May 11 (Bloomberg) -- Telefonica SA reported first-quarter profit that missed analyst estimates after losing customers in its home market to discounters, with Latin American earnings surpassing Europe for the first time.
Operating income before depreciation and amortization, or Oibda, dropped 8.8 percent to 5.08 billion euros ($6.6 billion), Spain’s biggest phone company said in a statement today. Analysts in a Bloomberg survey had predicted 5.23 billion euros. The stock declined as much as 3.3 percent.
As Spain struggles to emerge from its worst economic crisis in decades, Chief Executive Officer Cesar Alierta needs to boost Telefonica’s Latin American business because customers in the company’s home market switch to cheaper rivals including Jazztel Plc and TeliaSonera AB’s Yoigo. Madrid-based Telefonica said today that first-quarter Oibda in Spain fell 14 percent while European earnings slumped 15 percent.

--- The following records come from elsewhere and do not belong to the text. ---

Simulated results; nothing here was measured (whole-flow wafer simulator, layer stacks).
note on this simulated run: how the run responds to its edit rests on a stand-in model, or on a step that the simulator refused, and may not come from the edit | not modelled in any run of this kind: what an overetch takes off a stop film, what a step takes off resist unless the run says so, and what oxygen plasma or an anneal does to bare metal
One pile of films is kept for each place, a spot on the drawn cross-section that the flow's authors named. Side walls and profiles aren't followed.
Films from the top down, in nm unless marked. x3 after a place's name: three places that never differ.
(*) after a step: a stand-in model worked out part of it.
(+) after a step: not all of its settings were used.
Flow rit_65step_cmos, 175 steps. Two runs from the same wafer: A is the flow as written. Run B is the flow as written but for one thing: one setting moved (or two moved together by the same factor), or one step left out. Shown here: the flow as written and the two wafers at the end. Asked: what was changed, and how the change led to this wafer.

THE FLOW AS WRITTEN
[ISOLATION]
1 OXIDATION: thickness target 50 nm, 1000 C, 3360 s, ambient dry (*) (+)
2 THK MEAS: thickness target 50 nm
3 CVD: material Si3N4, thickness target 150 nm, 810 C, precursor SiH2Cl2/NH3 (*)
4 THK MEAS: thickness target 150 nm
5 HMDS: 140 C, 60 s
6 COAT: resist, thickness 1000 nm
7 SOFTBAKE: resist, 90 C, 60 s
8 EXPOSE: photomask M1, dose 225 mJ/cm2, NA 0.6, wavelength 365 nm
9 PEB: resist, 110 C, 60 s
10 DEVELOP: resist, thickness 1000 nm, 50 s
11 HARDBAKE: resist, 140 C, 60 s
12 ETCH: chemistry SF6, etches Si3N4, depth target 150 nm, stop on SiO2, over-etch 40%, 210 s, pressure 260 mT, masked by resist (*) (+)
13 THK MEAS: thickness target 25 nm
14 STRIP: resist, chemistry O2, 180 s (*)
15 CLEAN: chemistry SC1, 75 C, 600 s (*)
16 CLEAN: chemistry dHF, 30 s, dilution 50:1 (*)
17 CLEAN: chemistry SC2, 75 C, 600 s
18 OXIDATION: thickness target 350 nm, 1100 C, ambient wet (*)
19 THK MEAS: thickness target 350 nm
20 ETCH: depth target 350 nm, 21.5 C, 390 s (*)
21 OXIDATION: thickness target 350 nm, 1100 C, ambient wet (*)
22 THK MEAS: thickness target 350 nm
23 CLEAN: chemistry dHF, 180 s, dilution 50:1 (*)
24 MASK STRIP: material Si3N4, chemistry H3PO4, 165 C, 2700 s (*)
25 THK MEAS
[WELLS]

“Results were very weak,” Andres Bolumburu, an analyst at Banco de Sabadell, said via phone today. “The performance in Europe was very poor this quarter, especially in the U.K., while Spain continues its decline and Latin America provides positive growth overall.”
Telefonica shares dropped as much as 37.5 cents to 10.95 euros in Madrid and were down 2.7 percent as of 9:05 a.m. The stock had dropped 15 percent this year before today, compared with a 2.9 percent decline of the 34-member Bloomberg Europe Telecommunication Services Index.
The CEO in December cut Telefonica’s dividend forecasts by 14 percent, the first reduction in a decade. He announced 6,500 job cuts last year and has halted major acquisitions. At the same time he has sold non-core assets including a stake in satellite company Hispasat.
Today’s earnings show how the Spanish operator is lagging behind other European rivals.
Deutsche Telekom AG, Europe’s second-largest telephone company, yesterday reported earnings that beat analysts’ estimates as a decline in European revenue slowed and the T-Mobile USA unit boosted profitability. Telecom Italia SpA, Italy’s largest phone company, this week said first-quarter profit rose 10 percent, beating analyst estimates, helped by growth in Brazil and Argentina. Vodafone Group Plc is scheduled to report earnings for the year ending March 31 on May 22.
In Latin America, with markets including Brazil and Chile, Telefonica’s Oibda rose 0.8 percent to 2.55 billion euros. That compares with an Oibda decline of 15 percent to 2.51 billion euros at Telefonica’s European division.
In September, Alierta folded Telefonica’s domestic unit into its European division and shuffled regional chiefs, putting Jose Maria Alvarez-Pallete in charge of Europe and giving Santiago Fernandez Valbuena responsibility for Latin America.
Telefonica’s net income fell 54 percent to 748 million euros. Earnings were hit by a 337 million-euro after-tax charge for a writedown of the company’s indirect 10.5 percent stake in Telecom Italia SpA.
Alierta has repeatedly said he’s comfortable with Telefonica’s Telecom Italia holding. He told investors in April last year that the alliance with the Italian operator would generate 1.5 billion euros in cost savings from joint purchasing of handsets and phone-network equipment for the three years through 2013, compared with 1.3 billion euros for the previous three years.
Telefonica, Assicurazioni Generali SpA, Mediobanca SpA and Intesa Sanpaolo SpA together own 22.4 percent of Milan-based Telecom Italia through holding company Telco SpA, which values the operator at 1.50 euros a share. Telecom Italia, which yesterday closed at 84.2 euro cents, has been trading below that level since 2008.
The company today reiterated its full-year forecasts. Telefonica said in February that its profit margin will continue to drop this year, although at a slower rate. In the first-quarter, the profit margin based on Oibda declined by 3.4 percentage points to 32.8 percent.
Alierta has said Telefonica won’t pull out from other European countries including Germany, the U.K. or the Czech Republic. He said last year that outperforming rivals in these markets is one of his top strategic priorities in addition to tapping the industry’s growth in Latin America.